"We cannot let the bully boys win. They have shot our messenger but they will never kill the message."
It was Colm McGinty, editor of the Sunday World, in this leader tribute to his staffer Martin O’Hagan, the first journalist murdered in 30 years of Northern Ireland’s Troubles, who spelled out the determination of Ireland’s press not to be deterred from reporting the atrocities of paramilitaries and terrorists.
Newspaper offices throughout the country observed a minute’s silence on Monday for O’Hagan, who refused to stop writing about paramilitary criminal activities despite threats to his life.
The Sunday World gave O’Hagan an honour rarely accorded to those who write for newspapers – it cleared 16 pages at the front of the book to tell its readers of his cold-blooded shooting by the Red Hand Defenders and about the man they called "a hero".
The paper’s front page bore the one-word headline "FEARLESS" with the strap "OUR MAN SHOT IN THE BACK BY THE LVF".
Inside, northern editor Jim McDowell, who worked closely with O’Hagan, detailed the reporter’s last walk from his local with his wife Marie, whom he died defending as seven bullets smashed into and around him.
Sunday World reporters chronicled why he was killed, describing him as a constant thorn in the side of all paramilitaries – he had been at work on a tricky story, he had told colleagues.
O’Hagan was particularly hated by the killer gang, the Loyalist Volunteer Force, after he nicknamed the LVF’s late leader, Billy Wright, "King Rat".
"Martin’s career path in journalism was littered with threats and intimidation from people who were determined to silence him and in the end they did," said the Sunday World report.
O’Hagan was jailed himself for his involvement with the official IRA, but turned his back on Northern Ireland’s secret organisations when he was released, to become one of their severest critics.
"Martin O’Hagan was a hugely dedicated journalist who worked for Sunday World in the deadly war zone of Northern Ireland for almost 20 years," reporters wrote.
"He was an extremely brave and highly enthusiastic reporter who refused to be intimidated."
He was well aware of the daily dangers he faced because of his work and took precautions, they said, always making sure of the exits to whatever building he was in. For a time he carried his own legally issued protection weapon while covering stories because the nature of his journalism brought him into contact with "some of the most dangerous and evil figures in the north".
Yet "Wee Marty" was inclined to answer threats with the nonchalant, "Sure a fella has to be doing something. None of us knows what the future holds. You could be run over by a bus tomorrow."

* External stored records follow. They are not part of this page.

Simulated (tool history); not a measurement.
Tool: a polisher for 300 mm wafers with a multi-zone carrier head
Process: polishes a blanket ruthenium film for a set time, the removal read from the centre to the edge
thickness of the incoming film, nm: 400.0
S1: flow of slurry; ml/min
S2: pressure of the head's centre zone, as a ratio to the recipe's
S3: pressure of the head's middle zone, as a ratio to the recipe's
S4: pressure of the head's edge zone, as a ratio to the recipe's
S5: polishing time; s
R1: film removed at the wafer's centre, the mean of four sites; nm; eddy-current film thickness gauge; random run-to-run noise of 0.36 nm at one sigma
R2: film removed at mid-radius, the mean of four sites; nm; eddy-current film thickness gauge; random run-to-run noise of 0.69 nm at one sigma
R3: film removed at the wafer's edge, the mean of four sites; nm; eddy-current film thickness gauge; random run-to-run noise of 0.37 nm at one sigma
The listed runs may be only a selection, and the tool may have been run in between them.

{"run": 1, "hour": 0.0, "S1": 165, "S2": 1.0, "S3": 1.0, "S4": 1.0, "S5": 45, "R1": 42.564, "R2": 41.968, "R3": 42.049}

Jim Cusack, security editor of The Irish Times, said of him: "No other journalist that I know of had the bravery to write the way he did in the face of ever-present danger. Marty didn’t just break the big terrorism stories – he exposed all the dirt.
"Many people who purport to be fighting for Ulster or Ireland are just criminals intent on making money. When Marty exposed this they went berserk."